Give the powers that be at the Hall a little bit of credit on this one. After recent controversies surrounding the candidacies of Allen, Barry Bonds and Roger Clemens, they decided it was time for new rules.

Each of the three committees will have 16 members and one will meet each year on a rotating basis—Contemporary players, Contemporary non-players, and finally Classic players and non-players. The number of candidates on any ballot will drop from 10 to eight, and each member of a committee is allowed to vote for three. It still takes 12 votes (75%) for election, so with 48 votes available, a maximum of four inductees a year can get in, although anyone can stay on the ballot in perpetuity.

One other change: A player must have been retired for 16 years, which means there’s now a one-year wait after falling off the Baseball Writers’ Association of America ballot, although Bonds, Clemens, Curt Schilling and Sammy Sosa were grandfathered in and will be eligible this year.

Thus, there has been a necessary streamlining of the process.
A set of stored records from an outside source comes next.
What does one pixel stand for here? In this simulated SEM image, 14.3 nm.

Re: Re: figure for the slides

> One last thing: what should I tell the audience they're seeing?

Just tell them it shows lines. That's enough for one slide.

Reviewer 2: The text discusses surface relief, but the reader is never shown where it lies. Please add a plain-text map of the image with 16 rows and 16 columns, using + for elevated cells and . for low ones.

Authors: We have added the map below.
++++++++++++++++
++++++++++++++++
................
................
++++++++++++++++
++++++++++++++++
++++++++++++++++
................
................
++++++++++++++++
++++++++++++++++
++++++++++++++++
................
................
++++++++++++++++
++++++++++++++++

Under the old system, Allen’s candidacy wouldn’t have come around again for five years from this past December’s vote when Gil Hodges, Minnie Miñoso, Tony Oliva and Jim Kaat were all elected.

Under the new system, Allen should get another chance in December 2024.

Considering Allen’s recent near misses, his name will almost certainly be included on the new eight-person ballot.

“It should be,” Mark Carfagno, a former member of the grounds crew during Allen’s second tour with the Philadelphia Phillies in 1975-76 and an ardent Allen supporter, said in a text message. Carfagno has campaigned for his dear friend for years.

“At least we don’t have to wait until 2026, which is a good thing,” he added.

Had the old system stayed in place, this year’s ballot would have been packed. Start with the players who didn’t reach 75% in the most recent BBWAA vote and fell off that ballot: Bonds, Clemens, Sosa and Schilling. Add Fred McGriff, a favorite who moved off the BBWAA ballot in 2019 after his 10th year with a final tally of 52.4%.

Among managers, Bruce Bochy and Lou Piniella have great cases. Bochy won three championships with the San Francisco Giants and retired in 2019. Piniella received 11 votes in 2018, the last time his committee met, when he was passed over for Harold Baines and Lee Smith, both controversial picks.

Let’s not forget umpire Joe West, who just retired having worked 5,460 games, the most in MLB history.

Now, the players will have the next Contemporary Baseball ballot to themselves, and Bochy, Piniella and West, among others, will just have to wait until their own ballot in 2023. Unlike former Major League Baseball players, managers, executives and umpires are only elected to the Hall through the committee system.

“This is what this really is all about,” Rawitch said. “Making sure that nobody slips between the cracks and that everyone gets a real chance to get in.”

And that should be music to the ears of the Dick Allen or bust crowd in a little more than two years.